I'm surprised I haven't seen any discussion of the Rising Equities Glidepath.
I brought this up as well, (look for my name in this thread). I suspect that having a 50% to 70% bond allocation at the start of retirement is a radical position for this forum (even though it is pretty routine among normal retirees).
FIRE 20/20, I note that your intention is to retire in 2019, would you mind sharing what your asset allocation is? What percent of your assets are currently in bonds? Will you grow this in the next year before retirement? How do you feel about seeing double digit percent growth in stocks if you have significant bond allocation? Sorry for the personal questions, but I have not found anyone else that is pursuing this strategy. Best wishes, ap.
Sorry I missed your post.
My asset allocation is 60% stocks, 40% bonds. This is not in Kitces' sweet spot, but he makes some simplifying assumptions (related to future income like SS, pensions, inheritance, and part time work) that don't apply to me. I don't know if I will adjust the allocation before retirement. I just learned about Kitces' work in this area about a year ago, and I waited until around March or April of this year to make the move. I was hesitant to change my approach significantly until I had thought it through and done more research. After doing that research, making a lot of CFireSim runs on my own, and talking about goals with my partner, etc. we decided to make the move.

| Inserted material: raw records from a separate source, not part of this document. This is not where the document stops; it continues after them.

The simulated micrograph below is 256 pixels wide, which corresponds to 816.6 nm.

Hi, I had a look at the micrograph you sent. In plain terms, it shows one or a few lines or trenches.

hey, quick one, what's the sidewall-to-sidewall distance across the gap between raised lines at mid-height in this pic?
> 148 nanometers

As for the question about how I'll feel when we see double digit percentage growth in stocks, I'm ok with that. The way I see it, I'm making the best decision I can given the information I have. Based on the analysis I have done, a rising equities glidepath reduces the chances of the worst possible outcome (sequence of returns risk) while taking as its price a reduction in something I don't care about (maximum peak wealth at the end). Part of the reason I am confident in maintaining my equanimity is that most of my career has included analysis of stochastic processes via modeling and simulation. It's not in the area of finance, but I think it's given me a comfort level in making decisions when the future outcome is determined in large part by randomness (or at least unpredictability). At work I often make the best possible decision given the available data but still see the undesirable outcome occur. I think that experience allows me to view my finances somewhat dispassionately.